C's Biggest Mistake on Hacker News
bpr
brogoff at gmail.com
Wed Jul 25 20:24:39 UTC 2018
On Wednesday, 25 July 2018 at 17:23:40 UTC, Ecstatic Coder wrote:
> But don't be too optimistic about BetterC...
I'm too old to get optimistic about these things. In the very
best case, D has quite an uphill battle for market share. Any non
mainstream language does. If I were a betting man, I'd bet on
Rust.
> Honestly, considering D's leadership current priorities, I
> don't see how it could become soon a true C++ or Go competitor,
> even with the half-baked BetterC initiative...
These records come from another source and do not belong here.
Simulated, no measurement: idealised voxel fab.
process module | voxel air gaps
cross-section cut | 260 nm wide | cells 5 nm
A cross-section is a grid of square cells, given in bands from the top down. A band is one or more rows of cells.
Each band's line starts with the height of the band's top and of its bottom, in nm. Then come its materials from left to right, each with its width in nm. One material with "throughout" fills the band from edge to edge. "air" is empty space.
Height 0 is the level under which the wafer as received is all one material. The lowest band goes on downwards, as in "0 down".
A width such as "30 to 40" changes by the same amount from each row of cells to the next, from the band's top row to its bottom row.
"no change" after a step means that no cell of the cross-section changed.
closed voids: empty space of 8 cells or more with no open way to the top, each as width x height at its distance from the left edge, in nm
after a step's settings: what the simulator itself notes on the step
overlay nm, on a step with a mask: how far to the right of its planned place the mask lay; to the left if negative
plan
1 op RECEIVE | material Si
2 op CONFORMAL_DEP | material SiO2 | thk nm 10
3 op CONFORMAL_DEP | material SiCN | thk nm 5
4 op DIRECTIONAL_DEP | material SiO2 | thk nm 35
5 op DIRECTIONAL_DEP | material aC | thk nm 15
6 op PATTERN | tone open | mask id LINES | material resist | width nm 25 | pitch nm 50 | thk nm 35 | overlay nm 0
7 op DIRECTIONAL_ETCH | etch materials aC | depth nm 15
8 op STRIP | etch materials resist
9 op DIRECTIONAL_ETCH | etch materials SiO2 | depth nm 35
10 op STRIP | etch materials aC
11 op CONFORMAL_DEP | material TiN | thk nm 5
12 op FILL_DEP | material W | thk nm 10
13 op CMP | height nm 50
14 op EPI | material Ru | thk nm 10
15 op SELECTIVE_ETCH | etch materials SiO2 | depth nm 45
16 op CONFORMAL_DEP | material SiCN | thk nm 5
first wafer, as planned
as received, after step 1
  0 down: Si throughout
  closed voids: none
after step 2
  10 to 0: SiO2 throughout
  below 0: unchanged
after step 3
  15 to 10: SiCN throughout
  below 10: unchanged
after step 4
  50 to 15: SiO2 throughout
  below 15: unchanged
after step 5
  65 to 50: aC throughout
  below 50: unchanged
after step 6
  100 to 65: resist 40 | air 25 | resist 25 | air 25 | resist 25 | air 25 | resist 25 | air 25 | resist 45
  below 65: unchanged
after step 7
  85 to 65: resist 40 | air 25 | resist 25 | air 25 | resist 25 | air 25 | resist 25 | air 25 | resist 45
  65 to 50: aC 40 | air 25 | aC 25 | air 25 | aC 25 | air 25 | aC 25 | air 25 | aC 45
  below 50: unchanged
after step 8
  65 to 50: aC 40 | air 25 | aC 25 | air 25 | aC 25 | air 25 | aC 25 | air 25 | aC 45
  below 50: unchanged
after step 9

There are a few ways I can see, and doubtless others can see
different ones. Here's one: use Mir and BetterC to write a
TensorFlow competitor for use in developing and deploying ML
models. I'm sure you can shoot holes in that idea, but you get
the point. Try lots of things and see what works, and keep doing
more of those things. Worked for Python.
> For instance, I've suggested they consider using reference
> counting as an alternative default memory management scheme,
> and add it to the lists of scolarship and crowdsourced project,
> and of course they have added all the other suggestion, but not
> this one. What a surprise ;)
I'm pretty sure D leadership is pursuing such things. In fact,
https://wiki.dlang.org/Vision/2018H1
rather prominently mentions it.
> Despite this is probably one of the most used allocation
> management scheme in typical C++ development, as this
> drastically reduces the risks of memory leaks and dangling
> pointers...
> Anyway, meanwhile D remains a fantastic strongly-typed
> scripting language for file processing and data analysis, and
> its recent adoption at Netflix has once again clearly proved
> it...
For this and similar uses, tracing GC is fine, better in fact
than the alternatives. I'm only making noise about betterC for
the cases where C++ dominates and tracing GC is a showstopper.
In an alternative timeline, DasBtterC would have been released
before D with GC, and the main libraries would have been nogc,
and maybe there'd be a split between raw pointers and traced refs
(like Nim and Modula-3) and then maybe there'd have been no
strong desire for Rust since D could have filled that niche.